Discussed w/ Cesar.. in the case that you are trying to new-app (or new-build) from a git repo and we couldn't find git, we will tell you explicitly that we could not find git and you need to either: 1) install git (or get it into your path) 2) specify --binary to do setup a binary build (which does not require git) This will involve adding the --binary flag to new-app, as it currently only exists on new-build.
Both new-app and new-build currently have a behavior defined when pointed to a directory that is not a git repository or does not have an origin remote defined. They fall back to creating a binary build using the information from that directory. If git is not installed, the behavior should be to treat the directory as input for a binary type of build. PR https://github.com/openshift/origin/pull/10135
PR https://github.com/openshift/origin/pull/10135 merged. A fix will be included when OSE is rebased with the latest origin.
This has been merged and is in OSE v3.3.0.14 or newer.

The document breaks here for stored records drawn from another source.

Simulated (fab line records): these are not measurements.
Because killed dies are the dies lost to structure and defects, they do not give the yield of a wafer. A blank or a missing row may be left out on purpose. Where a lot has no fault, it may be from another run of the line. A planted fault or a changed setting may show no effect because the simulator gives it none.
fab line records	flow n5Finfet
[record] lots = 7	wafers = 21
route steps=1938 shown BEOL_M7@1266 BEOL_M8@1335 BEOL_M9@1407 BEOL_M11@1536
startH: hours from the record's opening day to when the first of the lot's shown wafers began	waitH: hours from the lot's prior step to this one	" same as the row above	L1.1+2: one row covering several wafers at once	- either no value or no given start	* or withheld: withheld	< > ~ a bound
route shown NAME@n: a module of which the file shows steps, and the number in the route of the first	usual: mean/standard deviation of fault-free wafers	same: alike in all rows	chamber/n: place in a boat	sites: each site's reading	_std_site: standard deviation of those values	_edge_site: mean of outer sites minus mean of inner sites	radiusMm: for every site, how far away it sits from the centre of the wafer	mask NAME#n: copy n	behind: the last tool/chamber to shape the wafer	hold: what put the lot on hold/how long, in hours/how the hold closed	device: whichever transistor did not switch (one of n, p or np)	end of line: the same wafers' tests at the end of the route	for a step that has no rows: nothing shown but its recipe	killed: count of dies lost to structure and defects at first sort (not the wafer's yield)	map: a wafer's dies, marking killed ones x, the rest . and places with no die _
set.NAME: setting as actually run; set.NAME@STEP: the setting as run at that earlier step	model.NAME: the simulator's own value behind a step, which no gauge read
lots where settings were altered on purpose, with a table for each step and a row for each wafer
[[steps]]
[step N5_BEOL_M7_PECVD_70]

Test with openshift v3.3.0.14 kubernetes v1.3.0+57fb9ac etcd 2.3.0+git reproduce steps: 1.Clone a source code repo to localhost $ git clone https://github.com/openshift/ruby-hello-world 2.Remove origin remote url $ cd ruby-hello-world $ git remote remove origin 3.Create an application via "oc new-app" $ oc new-app . 4.Start new build $ oc start-build ruby-22-centos7 --from-repo=. 5.Check build status actual result: I.git is installed-- 3.Will create a binary build 5.build is successful II. git is not installed-- 4. Uploading "." at commit "HEAD" as binary input for the build ... error: the directory "." is not a valid Git repository: git binary not available Result match with comment2
But if git is not installed in local, when I create an application from a remote repo: $ oc new-app https://github.com/openshift/ruby-hello-world output: error: unable to load template file "https://github.com/openshift/ruby-hello-world": yaml: line 6: mapping values are not allowed in this context error: no match for "https://github.com/openshift/ruby-hello-world" The 'oc new-app' command will match arguments to the following types: 1. Images tagged into image streams in the current project or the 'openshift' project - if you don't specify a tag, we'll add ':latest' 2. Images in the Docker Hub, on remote registries, or on the local Docker engine 3. Templates in the current project or the 'openshift' project 4. Git repository URLs or local paths that point to Git repositories --allow-missing-images can be used to point to an image that does not exist yet. Actual result doesn't match with comment1
@Dongbo Yan, Regarding comment #6: What you describe is not the same issue that was described in comment #1. From the description of your output, it seems new-app was able to create a binary build ok. You get a new message when you try to do a start-build --from-repo (which expects a git repository). Admittedly, the message could be better. But please open a new bug for it (about the output of the 'oc start-build' command when git is not present). Also, if you specify --from-dir instead of --from-repo the build works fine. Regarding comment #7: When you pass a URL to new-app we have no way of knowing by just looking at the URL whether it points to a git repository, a template, or something else. Because git is not installed, we don't check whether the URL is a repository and move on to the check of whether it's a template. That's why you get the output that you get. I'm not sure that we can do better than that. However, if you think the output can be better, please open a separate bug for that as well.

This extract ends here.